Lately when I've gone to my library I've returned to my mother's Summer Reading policy - get whatever you like but get at least two biographies.

One bio I just finished is the story of Comrade Duch. As prison commandant in Pol Pot's Khmer Rouge Duch is responsible for at least the deaths of the twenty thousand Khmer Rouge who passed through the gates of Tuol Sleng Prison to be tortured and executed. The Lost Executioner chronicles author Nic Dunlop's travels through Cambodia and pursuit and eventual discovery of Comrade Duch.

The book was excellent - thought provoking (Duch is now a converted Christian who repents of his sins and sees being discovered by Dunlop as perhaps God's judgement on his many sins; does this make you feel differently about the mass murderer? Tuol Sleng is a prison camp for Khmer Rouge purged from the party. Every prisoner who comes through the doors is complicit with the crimes of the regime in some way.... Does this make you less sympathetic to the prisoners? ) and at times difficult to read. The account of the Vietnamese soldiers pushing into Cambodia and up to the capitol city of Phnom Penh only to find a city emptied of its population which had been forcibly relocated to rural areas and filled with piles of destroyed telephones and washing machines - with the smell of blood in the air leading to Tuol Sleng - drove shivers up my spine. It doesn't help that the events feel so close - Duch is still currently awaiting trial currently scheduled to start in 2009. The events of the Holocaust feel safely removed by history to me, events of a different era, a different time. The Cambodian genocide is not so safely removed and resonates with current events - the guerrilla war, ineffective bombing, a UN refugee presence that makes the lives of refugees worse, the lack of political will to do anything about the situation and the haste to cover it up afterward all feel current and reflect facets of current events.

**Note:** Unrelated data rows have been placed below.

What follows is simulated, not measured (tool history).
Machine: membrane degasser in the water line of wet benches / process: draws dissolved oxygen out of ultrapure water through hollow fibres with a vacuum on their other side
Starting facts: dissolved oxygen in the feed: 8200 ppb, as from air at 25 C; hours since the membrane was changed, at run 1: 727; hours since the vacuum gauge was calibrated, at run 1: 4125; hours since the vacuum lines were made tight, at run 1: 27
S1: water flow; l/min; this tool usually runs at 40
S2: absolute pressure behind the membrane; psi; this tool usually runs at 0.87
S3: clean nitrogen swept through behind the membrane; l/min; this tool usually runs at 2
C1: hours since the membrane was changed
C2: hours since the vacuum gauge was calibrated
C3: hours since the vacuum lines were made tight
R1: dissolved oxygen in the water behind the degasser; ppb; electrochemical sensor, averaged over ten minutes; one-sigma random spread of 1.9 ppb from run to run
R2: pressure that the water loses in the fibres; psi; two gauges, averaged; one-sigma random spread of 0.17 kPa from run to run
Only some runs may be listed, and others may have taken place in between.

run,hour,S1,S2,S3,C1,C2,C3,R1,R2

A section in the middle of the book however, a meditation on the use of photos taken of prisoners at Tuol Sleng as art especially stood out to me. Dunlop is a photographer but finds himself troubled by the aesthetic exploitation of murder (every prisoner admitted to Tuol Sleng had a mug shot taken. These photos are of excellent technical quality and are now posted on the walls the prison.) I would expand Dunlop's condemnation of the genocide-photos-as-art school of photography to art in general - I find most modern and postmodern art to be inhumane and for the same reasons.

Many of the images from Tuol Sleng were taken in isolation, with a white backdrop, without a context, as though in a void between life and death. More than twenty years after the horror this allowed peple to view Ein's pictures simply as portrature. Viewd in this way the photgraphs make subjects real to us buut at the same time deplete any sense of urgency. In a gallery, they become studies in the photography's aesthetic possibilities first, and evidence of mass murder second

The book of mug shots was a sumptous volume of more than seventy photographs. It was called The Killing Fields, borrowing its title from the film, even though all the pictures had been taken in S-21. There were no captions and the two essays in the back were added, it seemed almost as an afterthought. To view them in this way one feels almost predatory. The victims are presented as teh Khmer Rouge saw them: without a name, without a family, without an identity or a country.


It seems disingenuous to me to display these photographs without making clear why it is considered important to show them. There is a danger of it becoming a self-defeating exercise in highbrow voyeurism. One of the reasons there are so few photographs in this book is because of my increasing frustration with photography's limitations. The display of the images becomes a passive act of remembrance, rather than a call for justice.